OAU is one of those universities that will not conform to it if government says to cancel post-UTME, or NUC and JAMB declares any score lesser than 200 as university cut-off mark. You cannot qualify to write OAU’s post-UTME if your UTME score is anything lesser than 200, in fact, the system will not even recognise your JAMB registration number at the point of registering for the post-UTME; this means you will not even be able to apply for the post-UTME if you score lesser than 200 in your UTME. If you or your ward who has chosen OAU as their first choice of institution score lesser than 200 in the UTME, just don’t bother waiting on OAU’s post-UTME, change the school of choice immediately.

Now, this is the most important part, you see that 200 UTME score required for an applicant to be able to apply for OAU’s post-UTME, that is not the cut-off for admission, it’s only the cut-off for the university’s post-UTME, so don’t be one of those people who think because they have scored 200 in the UTME, they will be offered admission by OAU; as I’ve stated, the 200 is only the university’s cut-off, departments have their own cut-offs too, and if an applicant does not meet their aspired department’s cut-off, the department will not consider them for admission. Also, other departments (which they meet their cut-offs) will not automatically consider them for admission… unless of course they use legs, slots, and all those things. This is possible because a candidate scoring at least average point in each of O/Levels, UTME, and post-UMTE qualifies for an admission—even if they are not qualified for their department because they do not have the department’s cut-off; but if no one is pushing such supplementary admission for you, you are not getting it. So, if your aggregate point after summing all your exams and their points together is at least average but you do not meet your desired department’s cut-off, you can still be admitted to another department which you meet their cut-off, only that you will have to know somebody powerful in the system to push this for you, and you will have to do change of course with JAMB so you can change your choice of course to the one you are given.

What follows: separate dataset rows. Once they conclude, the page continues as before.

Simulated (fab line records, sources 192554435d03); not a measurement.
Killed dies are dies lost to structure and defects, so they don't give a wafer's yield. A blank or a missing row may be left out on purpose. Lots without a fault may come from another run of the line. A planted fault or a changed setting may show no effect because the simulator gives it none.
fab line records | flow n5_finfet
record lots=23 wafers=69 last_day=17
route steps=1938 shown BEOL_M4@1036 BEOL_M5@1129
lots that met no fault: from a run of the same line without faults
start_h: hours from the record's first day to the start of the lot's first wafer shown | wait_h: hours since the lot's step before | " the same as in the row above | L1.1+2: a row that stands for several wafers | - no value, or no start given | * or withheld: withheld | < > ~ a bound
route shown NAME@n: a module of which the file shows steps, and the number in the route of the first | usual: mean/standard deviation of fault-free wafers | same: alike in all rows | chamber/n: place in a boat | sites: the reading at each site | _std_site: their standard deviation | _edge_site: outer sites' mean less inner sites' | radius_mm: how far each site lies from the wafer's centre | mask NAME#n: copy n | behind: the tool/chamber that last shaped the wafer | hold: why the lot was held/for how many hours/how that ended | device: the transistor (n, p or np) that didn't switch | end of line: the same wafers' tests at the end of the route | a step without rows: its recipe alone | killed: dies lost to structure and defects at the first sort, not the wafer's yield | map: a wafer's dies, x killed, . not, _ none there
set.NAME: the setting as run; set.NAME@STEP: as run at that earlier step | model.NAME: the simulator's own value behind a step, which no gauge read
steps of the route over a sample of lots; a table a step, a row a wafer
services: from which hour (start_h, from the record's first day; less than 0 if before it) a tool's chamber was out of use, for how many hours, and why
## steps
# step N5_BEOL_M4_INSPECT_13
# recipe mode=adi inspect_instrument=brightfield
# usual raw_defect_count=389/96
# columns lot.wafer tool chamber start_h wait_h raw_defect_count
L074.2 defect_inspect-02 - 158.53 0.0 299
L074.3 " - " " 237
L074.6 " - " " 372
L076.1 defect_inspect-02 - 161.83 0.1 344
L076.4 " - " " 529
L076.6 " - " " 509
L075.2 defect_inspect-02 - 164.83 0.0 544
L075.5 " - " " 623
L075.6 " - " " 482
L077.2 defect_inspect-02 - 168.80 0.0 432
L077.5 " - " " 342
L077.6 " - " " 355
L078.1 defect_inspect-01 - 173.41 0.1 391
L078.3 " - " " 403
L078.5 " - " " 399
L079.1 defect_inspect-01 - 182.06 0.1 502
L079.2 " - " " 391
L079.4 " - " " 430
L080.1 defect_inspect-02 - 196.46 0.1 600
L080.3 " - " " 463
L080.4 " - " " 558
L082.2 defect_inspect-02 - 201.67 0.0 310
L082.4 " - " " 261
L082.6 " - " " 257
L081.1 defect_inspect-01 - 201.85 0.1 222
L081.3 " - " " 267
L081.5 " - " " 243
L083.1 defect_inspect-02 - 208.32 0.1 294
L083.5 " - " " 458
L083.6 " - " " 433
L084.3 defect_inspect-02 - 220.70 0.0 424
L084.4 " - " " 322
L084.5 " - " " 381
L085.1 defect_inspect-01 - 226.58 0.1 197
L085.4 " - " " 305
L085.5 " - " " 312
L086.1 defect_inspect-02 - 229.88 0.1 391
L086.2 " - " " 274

If you do not know already, an applicant’s aggregate score is gotten by analysing their O/Level results, UTME result, and post-UTME results, and transposing the grades and scores into points, and adding all the points together to get an aggregate point. This aggregate point is what will compete with the departmental cut-off to determine whether you will get that department or not, and whether you will get an admission in the school or not.

Talking about the pre-degree now, with all that has been discussed, this is why, in OAU, the pre-degree is a remedial programme for students who can score 200 in the UTME, it’s just that they cannot score enough that will get them their aspired department when their UTME score plus other exams have been converted to points. So, if you are a -200 UTME scorer and you know you can never score up to 200 no matter how you prepare, I’d advise you to not bother doing the OAU pre-degree programme; it would be a waste of money and time when all is finished and you have to return home after one year without an admission. If you can score at least average point in all of your needed exams, even if you cannot score up to your desired department’s cut-off, you are definitely going home after the pre-degree programme with an admission—the school will surely fix you to another department which you have their cutoff mark; you don’t have to use legs, slots or anything.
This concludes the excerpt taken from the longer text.